Change changes. And it changes us.

Last week I dreamed I was in first grade again. In the dream, however, I was no longer a child. Instead, I was returning to first grade as a sixty-year-old.

First grade was different this time around, and not because I was five decades older than my peers—the age difference was, to my dream self, unremarkable. What was different was that there were ads. I don’t recall where exactly the ads showed up—if they were projected onto the walls or slipped deviously into the alphabet line-up tacked over the chalkboard, but you couldn’t miss them.

“A first-grade class is no place for ads,” I thought. And then I thought, “Wow, I am really smart for first grade.”

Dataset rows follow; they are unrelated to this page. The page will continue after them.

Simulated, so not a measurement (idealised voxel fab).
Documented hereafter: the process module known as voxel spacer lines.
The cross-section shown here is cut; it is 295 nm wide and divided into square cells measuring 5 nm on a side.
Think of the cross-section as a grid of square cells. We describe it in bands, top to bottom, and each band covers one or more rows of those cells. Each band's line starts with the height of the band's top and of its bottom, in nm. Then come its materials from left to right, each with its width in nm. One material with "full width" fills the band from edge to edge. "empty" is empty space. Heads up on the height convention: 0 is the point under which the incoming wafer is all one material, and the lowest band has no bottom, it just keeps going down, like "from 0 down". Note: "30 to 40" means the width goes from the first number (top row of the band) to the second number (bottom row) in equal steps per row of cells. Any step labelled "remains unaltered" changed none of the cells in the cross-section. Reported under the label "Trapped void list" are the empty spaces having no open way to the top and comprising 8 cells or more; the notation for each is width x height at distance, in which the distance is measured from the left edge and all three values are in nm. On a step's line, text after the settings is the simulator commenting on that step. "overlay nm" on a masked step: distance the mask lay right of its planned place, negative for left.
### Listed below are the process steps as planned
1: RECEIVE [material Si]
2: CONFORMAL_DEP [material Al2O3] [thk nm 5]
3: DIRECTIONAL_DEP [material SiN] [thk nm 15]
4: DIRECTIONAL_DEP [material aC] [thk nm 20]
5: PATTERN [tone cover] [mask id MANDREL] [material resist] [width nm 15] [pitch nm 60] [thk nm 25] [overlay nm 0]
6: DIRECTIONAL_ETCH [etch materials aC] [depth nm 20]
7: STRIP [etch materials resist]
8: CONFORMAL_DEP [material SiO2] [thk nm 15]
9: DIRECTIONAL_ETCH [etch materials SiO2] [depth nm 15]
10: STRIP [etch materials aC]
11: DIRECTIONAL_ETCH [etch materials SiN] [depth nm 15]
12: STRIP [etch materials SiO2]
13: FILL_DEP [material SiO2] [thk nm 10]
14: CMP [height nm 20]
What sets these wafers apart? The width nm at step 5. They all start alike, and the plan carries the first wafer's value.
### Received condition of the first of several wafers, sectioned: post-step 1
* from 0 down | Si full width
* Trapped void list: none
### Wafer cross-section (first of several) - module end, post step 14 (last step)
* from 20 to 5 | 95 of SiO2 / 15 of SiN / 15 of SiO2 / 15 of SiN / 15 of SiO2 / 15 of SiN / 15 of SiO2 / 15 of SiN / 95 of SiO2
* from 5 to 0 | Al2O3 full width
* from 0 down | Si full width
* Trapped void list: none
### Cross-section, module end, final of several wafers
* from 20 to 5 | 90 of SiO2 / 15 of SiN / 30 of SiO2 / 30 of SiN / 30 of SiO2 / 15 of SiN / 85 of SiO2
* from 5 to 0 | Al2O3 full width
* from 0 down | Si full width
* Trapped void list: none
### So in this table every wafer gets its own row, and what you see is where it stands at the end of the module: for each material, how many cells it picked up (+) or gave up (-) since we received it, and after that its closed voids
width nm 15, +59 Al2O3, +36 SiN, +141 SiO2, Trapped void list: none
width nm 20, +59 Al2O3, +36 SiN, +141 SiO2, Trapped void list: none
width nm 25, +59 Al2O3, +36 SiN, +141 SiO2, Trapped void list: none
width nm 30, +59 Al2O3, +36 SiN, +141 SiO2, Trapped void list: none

The next night I dreamed I was a television news anchor. My first night on the job, I smeared the entire surface of my face with a slick, lemon-colored lipstick that imparted an eerie glow to my skin. But just as being a sixty-year-old in first grade wasn’t problematic, neither was delivering the news to an edgy America with a radioactive yellow glow emanating from my face. No, the real problem, as I saw it, was that I’d forgotten to put on eyeliner.

There are probably a hundred ways to interpret these two dreams, and if you’d like to take a shot, I welcome your input. But here’s what I’m going with: while on the surface they seem to have nothing to do with one another, on an unconscious level, I believe they are related. I think both dreams point to stories I carry in my head about capability, presentability, and how I represent myself (or sell myself) to the world.

Let me explain.

As I get older, I find that the external, familiar ways of evaluating myself are increasingly closed off. I no longer work an office job, so there are no performance reviews telling me whether I’m being an acceptable employee, a role model to my co-workers, or a drain on the corporate system.

Since I’m married, I’m not in the dating pool, so that horrid subjective measure of my desirability (read: worth) is gone. I’m now of the age where most men (husband excluded) fail to hold doors, or even meet my gaze; the age where male cab drivers pop the trunk but more often than not, don’t help with my suitcase. I’ve entered the “age of invisibility”: the age at which (usually around fifty) women cease to exist in the eyes of society.

Regardless of who’s to blame for this phenomenon, whether it’s evolutionary (I’m no longer a dewy-skinned baby factory, so good riddance) or societal (my economic buying power tends toward less fashionable, hence less lucrative, trends, so advertisers don’t try to woo me anymore, except with arthritis supplements and burial plans), the fact is, the world’s view of me is changing. And my view of myself (hello yellow lipstick, eye liner-less face) is changing along with it. It’s inevitable. It happens to all of us at some point (FYI men, it’s coming for you, too). And it’s uncomfortable.

A friend recently forwarded me an article from the Harvard Business Review about how to navigate life transitions. Change, the authors of the article wrote, is deeply uncomfortable for most people, but it’s necessary for growth. And they weren’t just talking about the kind of change that comes with seeing yourself anew, or being newly unseen by a particular subset of the world. They were talking about, for example, people who find themselves suddenly living in a strange country, or who’ve been demoted or fired from work, people who are newly divorced or disabled, or even newly married or a parent.

They were talking about the kind of change that karate chops one whole segment of your life from another whole segment, and leaves you dazed and heaving in the gap of the settling dust.

There was some good advice about navigating change in the article. They suggested marking the end of one era and the beginning of another symbolically, as one nun leaving her convent did by ceremoniously removing her habit and donning civilian clothes. They suggested we can create a story to tie the two, now-disparate narratives of our life together (“I was X, and now I’m Z, and I couldn’t have gotten here without going through Y”). And of course there was the ubiquitous “get help/recognize your emotions/forgive yourself” approach to accepting the changes in our life.

But honestly what helped me the most about the article was the fact that what I’ve been going through—change and growth—was addressed compassionately and reassuringly, and most of all, matter-of-factly. In a nutshell, the authors said, change—painful, difficult, scary, thrilling, hard to navigate—happens, and if we were vegetables or chickens or bugs or chairs, we wouldn’t have to, or get to, deal with it.

Change is a given, and the gift of our humanness. It ferries us from one place in our life to another.

We don’t want to be stuck in first grade forever. We don’t want to see our own slick, lemony reflection in a mirror and think to ourselves that this is the best it gets. Happily, because change is also constantly changing, it almost never is.